On Thursday, November 10 2016 the Women and Gender Constituency hosted an interactive ACTION at COP22 to highlight institutionalised barriers to women’s participation in climate decision-making at all levels

11.11.2016 |




Members of civil society highlight the institutionalized barriers to women’s participation in climate decision making, saying people should not need moustaches to be heard, cop: Annabelle Avrile (WECF

On Thursday, November 10 2016 the Women and Gender Constituency of the UNFCCC hosted an interactive ACTION at COP22 to highlight institutionalised barriers to women’s participation in climate decision-making at household, community, institutional, national, regional and international levels.

Despite women’s disproportionate vulnerability to climate change, women are marginalised from climate decision-making bodies and generally do not hold positions of leadership or authority. Civil society will demand that governments and institutions ensure women’s full and equal participation in all levels of decision-making, and reach the goal of gender balance through targeted resources and capacity building efforts. Civil society will also demand that structures of power are transformed with participatory, rights-based decision-making processes for climate policy that are inclusive of all peoples, particularly women and men in frontline and Indigenous communities in the economic South and North. Women demand to be equally and fully engaged in all levels of climate change decision-making! We should not need moustaches to be heard!
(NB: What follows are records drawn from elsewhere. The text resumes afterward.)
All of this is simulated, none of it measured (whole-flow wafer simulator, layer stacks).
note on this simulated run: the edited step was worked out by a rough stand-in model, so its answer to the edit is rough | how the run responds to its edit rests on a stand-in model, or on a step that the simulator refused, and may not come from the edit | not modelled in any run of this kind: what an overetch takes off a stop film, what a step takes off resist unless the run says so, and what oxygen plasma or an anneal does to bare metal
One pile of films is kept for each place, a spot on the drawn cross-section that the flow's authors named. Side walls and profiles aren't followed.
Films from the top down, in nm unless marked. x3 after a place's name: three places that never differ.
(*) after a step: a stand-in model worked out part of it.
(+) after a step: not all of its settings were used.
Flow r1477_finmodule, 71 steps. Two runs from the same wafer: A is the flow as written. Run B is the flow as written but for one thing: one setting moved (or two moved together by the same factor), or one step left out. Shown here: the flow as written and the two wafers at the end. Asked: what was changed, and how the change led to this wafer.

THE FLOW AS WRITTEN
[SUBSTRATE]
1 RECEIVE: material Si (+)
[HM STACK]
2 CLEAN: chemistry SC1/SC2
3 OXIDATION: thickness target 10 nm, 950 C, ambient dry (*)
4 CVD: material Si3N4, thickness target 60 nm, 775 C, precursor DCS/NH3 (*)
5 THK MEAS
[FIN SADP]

Participants were Climate justice and gender equality advocates of all ages from around the world: Africa, Asia, South and Central America, Middle East, North America, Europe, Pacific island states, Australia and Aotearoa/New Zealand.

Women experience significant adverse effects of climate change due to persistent gendered inequalities; particularly poor women of colour, indigenous women, women with disability, LBTQIA+ women and other marginalised women. Women must be able to exercise our rights as citizens to participate in local, national and international leadership, decision-making and policy development about climate change to ensure that climate policy does not further entrench gender inequality. However, global and local climate change decision-making regarding climate policy, planning and management is dominated by men. Women are underrepresented in local governments and national parliaments, are significantly unlikely to work in ministries of finance, environment and science, technology and research, and do not participate equally in key formal policy spaces.

Research by Women’s Environment Development Organisation shows that at the United Nations Framework Convention on Climate Change (UNFCCC), women account for around 33% of all national Party delegates and around 20% of the Heads of Delegations, with even lower participation of women from Least Developed Countries, African Group and OPEC countries. 

The Women and Gender Constituency (WGC) therefore called for parties to urgently extend and upscale efforts through the Lima Work Programme on Gender to increase participation of women in delegations, and transform institutional practices to elevate grassroots organisations and inclusive decision-making processes in climate policy. Maria Nailevu of Diverse Voices for Action (DIVA for Equality) of Fiji says “despite a gender balance decision at the COP7 here in Marrakesh 15 years ago, we still have very few women chairing in the climate negotiations, and grassroots women’s priorities are not taken into account in national climate plans. We need the Gender decision here at COP22 to give us a Gender Action Plan that will ensure climate actions are not at the detriment of women’s lives and livelihoods. That is why women at COP22 are wearing moustaches today, as it seems to be the only way that we can be heard”.     

The Women and Gender Constituency (WGC) is a civil society observer – one of the nine stakeholder groups – of the United Nations Framework Convention on Climate Change (UNFCCC). Established in 2009 and granted full constituency status in 2011, the WGC consists of 16 women’s and environmental civil society organizations, who are working together to ensure that women’s voices are heard and their rights are embedded in all processes and actions of the UNFCCC framework, making gender equality and women’s human rights central in the fight against climate change. The Women and Gender Constituency, consisting of a broad variety of national network organizations, represents hundreds and thousands of people across the globe, with advocates from over 60 countries.